CS 465 Information Visualization

Project Two - Exploratory Data Analysis

Objectives

  • Gain experience performing exploratory analysis using visualizations
  • Build up your Vega-lite visualization skills
  • Learn about presenting findings as a mixture of text, tables and visualizations

Exploratory Data Analysis

Your goal with this assignment is to gain an understanding of a dataset and develop insights about it. An insight is a form of synthesis, the connecting together of pieces of information in a way that is not necessarily initially obvious. A minor insight we had during our exploration of the employment data was that everyone who scored over 60% in their training got promoted, and no one who had been with the company more than 20 years scored that high. This, of course, raises more questions, many of which we can't answer with the given data set.

Here is another example exploratory analysis that looks at the movie database: https://observablehq.com/@uwdata/a2-example-movies-data.

For the dataset, I would like you to explore the Spotify Top 200 Charts dataset. I am leaving it to you to download the data and load it into Observable (there is a tab on the right that looks like a paperclip -- that is a good place to start).

Teamwork

This will be a team project. You should find a partner to work with you (one group will need to have three as we now have an odd number of students in the class). As the results from my poll were split right down the middle we will try self-selected groups for this assignment. If you don't have someone to work with, post a message on Slack in #general. When you have your group, please go to Canvas and add yourselves to one of the Project 2 groups (you will find the groups under the 'People' tab.)

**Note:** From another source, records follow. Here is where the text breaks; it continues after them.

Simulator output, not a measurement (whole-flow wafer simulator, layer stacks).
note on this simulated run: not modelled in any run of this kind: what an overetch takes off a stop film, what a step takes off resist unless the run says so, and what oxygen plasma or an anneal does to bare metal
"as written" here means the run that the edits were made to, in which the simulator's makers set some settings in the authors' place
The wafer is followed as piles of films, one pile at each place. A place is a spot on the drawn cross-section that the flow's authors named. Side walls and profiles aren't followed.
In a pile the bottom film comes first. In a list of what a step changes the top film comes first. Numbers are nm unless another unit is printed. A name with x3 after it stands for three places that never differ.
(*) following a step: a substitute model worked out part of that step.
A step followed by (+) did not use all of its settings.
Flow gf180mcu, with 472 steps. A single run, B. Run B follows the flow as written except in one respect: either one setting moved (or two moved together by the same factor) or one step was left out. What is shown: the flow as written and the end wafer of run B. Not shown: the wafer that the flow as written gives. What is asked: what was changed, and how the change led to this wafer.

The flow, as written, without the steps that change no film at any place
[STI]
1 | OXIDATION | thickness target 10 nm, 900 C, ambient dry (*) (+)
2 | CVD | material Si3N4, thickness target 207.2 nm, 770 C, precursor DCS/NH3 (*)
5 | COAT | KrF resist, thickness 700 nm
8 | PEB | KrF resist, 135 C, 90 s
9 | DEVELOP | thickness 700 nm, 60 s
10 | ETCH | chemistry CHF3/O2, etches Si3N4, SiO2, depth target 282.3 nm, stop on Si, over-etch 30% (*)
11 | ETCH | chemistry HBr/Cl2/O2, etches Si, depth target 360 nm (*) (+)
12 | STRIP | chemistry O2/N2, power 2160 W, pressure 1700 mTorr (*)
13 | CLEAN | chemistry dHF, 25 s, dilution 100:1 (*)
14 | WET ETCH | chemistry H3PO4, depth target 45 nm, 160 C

You should use a pair programming approach to this project. In other words, you should never be working on the assignment alone. In pair programming, there is only one keyboard. The person in front of the keyboard is the driver. The second person is responsible for maintaining the bigger picture as well as catching typos, etc. There should be constant communication between the two. This should be a noisy process. If it is quiet, then it means the driver has taken over and not letting the other person participate. Every fifteen to twenty minutes, you should switch roles.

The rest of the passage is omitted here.